RENO — “Roy J. Frisch stepped into oblivion yesterday.” — Nevada State Journal, March 23, 1934

An unnamed reporter of the Nevada State Journal would never know how prophetic his words were that day. Eighty years later, the whereabouts of Roy Frisch, a former Reno city councilman and the head cashier of the Riverside Bank, remain unknown.

It is one of the city’s most infamous unsolved mysteries — a much older and Nevada-centric version of Jimmy Hoffa, if you will.

For decades, Roy Frisch’s family left a porch light on at their Court Street home, waiting for his return. On Saturday, it will be 80 years since Frisch told his mother and sisters that he was going to see a movie and vanished.

“It’s one of Nevada’s great mysteries, and certainly one of Reno’s great mysteries,” said Phillip Earl, curator emeritus at the Nevada Historical Society, who has written extensively of the Frisch case. “I always think when they find a body out in Nevada that they found Roy Frisch.”

As recently as 1996, the Reno Police Department reopened the case to investigate a lead. But the mystery lives on.

Roy Frisch grew up in Reno and was a veteran of World War I. He served as a Reno city councilman and as the Washoe County assessor before taking a job as the head cashier at George Wingfield’s Riverside Bank, the job he held at the time of his disappearance.

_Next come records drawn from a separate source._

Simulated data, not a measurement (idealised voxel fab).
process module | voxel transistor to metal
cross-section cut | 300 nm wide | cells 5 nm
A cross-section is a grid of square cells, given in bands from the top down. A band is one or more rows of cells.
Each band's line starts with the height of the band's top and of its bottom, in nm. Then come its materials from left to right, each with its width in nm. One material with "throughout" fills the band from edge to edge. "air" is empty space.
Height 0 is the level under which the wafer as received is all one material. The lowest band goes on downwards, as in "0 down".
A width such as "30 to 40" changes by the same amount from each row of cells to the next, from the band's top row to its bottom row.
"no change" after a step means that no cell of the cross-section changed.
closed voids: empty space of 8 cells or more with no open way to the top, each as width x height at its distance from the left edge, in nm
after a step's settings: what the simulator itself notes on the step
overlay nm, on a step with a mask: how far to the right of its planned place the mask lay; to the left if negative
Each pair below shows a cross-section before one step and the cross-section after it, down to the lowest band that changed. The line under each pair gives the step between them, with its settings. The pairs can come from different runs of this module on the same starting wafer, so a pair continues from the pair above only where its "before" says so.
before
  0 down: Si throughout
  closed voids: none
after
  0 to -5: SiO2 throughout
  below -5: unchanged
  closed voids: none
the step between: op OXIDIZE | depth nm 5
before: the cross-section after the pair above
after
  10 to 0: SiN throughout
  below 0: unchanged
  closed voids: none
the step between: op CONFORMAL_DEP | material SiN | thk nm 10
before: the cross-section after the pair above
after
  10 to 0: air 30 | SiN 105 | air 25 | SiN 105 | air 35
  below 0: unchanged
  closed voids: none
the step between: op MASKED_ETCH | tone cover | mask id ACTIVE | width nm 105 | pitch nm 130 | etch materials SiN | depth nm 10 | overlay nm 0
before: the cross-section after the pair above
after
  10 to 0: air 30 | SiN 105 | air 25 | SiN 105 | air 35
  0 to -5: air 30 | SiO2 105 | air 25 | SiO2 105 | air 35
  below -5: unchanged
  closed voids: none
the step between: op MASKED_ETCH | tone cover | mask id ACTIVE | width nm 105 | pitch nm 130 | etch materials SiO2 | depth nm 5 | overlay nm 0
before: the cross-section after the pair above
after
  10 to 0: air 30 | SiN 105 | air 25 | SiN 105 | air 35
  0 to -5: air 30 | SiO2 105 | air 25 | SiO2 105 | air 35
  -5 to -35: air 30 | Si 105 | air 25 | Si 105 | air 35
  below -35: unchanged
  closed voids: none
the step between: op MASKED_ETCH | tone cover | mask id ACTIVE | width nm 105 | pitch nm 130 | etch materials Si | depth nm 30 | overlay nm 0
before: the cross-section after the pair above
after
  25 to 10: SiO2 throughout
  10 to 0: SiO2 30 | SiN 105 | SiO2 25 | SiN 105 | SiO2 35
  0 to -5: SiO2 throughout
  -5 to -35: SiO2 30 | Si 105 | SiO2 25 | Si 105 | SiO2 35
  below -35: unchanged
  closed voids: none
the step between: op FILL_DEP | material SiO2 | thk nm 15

The Nevada State Journal described Frisch as a model citizen who didn’t drink alcohol, smoke or gamble. At the time of his disappearance, he was 45 years old and lived in the family home at 247 Court St. with his mother and sisters, Alice and Louisa.

On March 23, 1934 — the day after his disappearance — Frisch was scheduled to testify to a grand jury that was investigating a confidence scheme involving Reno “sportsmen” William J. Graham and James C. McKay.

Graham and McKay are described by retired Nevada State Archivist Guy Rocha as “the overlords of the underworld in Reno.” In 1933, they were indicted in a mail-fraud scheme that bilked investors out of thousands of dollars. The transactions took place at the Riverside Bank, and Frisch was to be the government’s key witness in their trial. His testimony already had resulted in the conviction of several New York residents involved in the scheme.

At the time, Reno was also a hotbed of activity for some of the country’s most notorious gangsters, including bank robber Lester Gillis, better known as “Baby Face” Nelson. Nelson was a known associate of Graham and McKay, having been involved in their bootlegging operation during prohibition.

Nelson and his criminal associate, John Paul Chase, were in Reno on the night that Roy Frisch disappeared, and many, including Frisch’s assistant cashier Joseph Fuetsch, were convinced that Nelson had abducted and killed Roy Frisch.

Fuetsch’s daughter, Joel Fuetsch Pehanick, said her father was convinced from day one that Frisch had been killed. Joseph Fuetsch became the government’s key witness after Frisch disappeared and was under protection of federal agents. (After two mistrials, Graham and McKay were convicted in 1938 and sent to federal prison.)

Pehanick wrote the novel, “Porch Light Burning,” which detailed the trials.

In 1935, John Paul Chase (arrested and facing a long prison sentence) told FBI agents that Nelson had killed Frisch and they dumped his body in a mine shaft east of Reno, but he later recanted that testimony.

In the days after Frisch disappeared, a reward of $2,000 was offered for information on his whereabouts. There was some speculation he had been bribed to skip town. Another theory was that he had suffered a bout of amnesia and couldn’t find his way home. Numerous abandoned mine shafts were searched to no avail. A human leg found near Tonopah sparked speculation, but was determined not to belong to Frisch.

Earl said there was speculation that he had been taken to Lake Tahoe, weighted down and dumped in the lake. Frisch was declared legally dead in 1943, which allowed his mother to collect insurance and benefits owed to her son.

In 1996, the Reno Police Department reopened the case. There was speculation, long rumored, that Frisch had been killed but wasn’t taken out of town at all. Instead, he’d been buried in the backyard of George Wingfield, whose house happened to be next door to the Frisch family.

Earl said he was approached by parties who would be willing to use ground-penetrating radar on the Wingfield lot, but the property owner declined to allow them to use it.

He hopes one day, the property will sell and whoever buys it will either dig a new foundation for a building or allow investigators to conduct their search with the ground penetrating radar.

“Until then, we just don’t know,” Earl said. “It’s a mystery.”

At least for now, Roy Frisch remains in oblivion.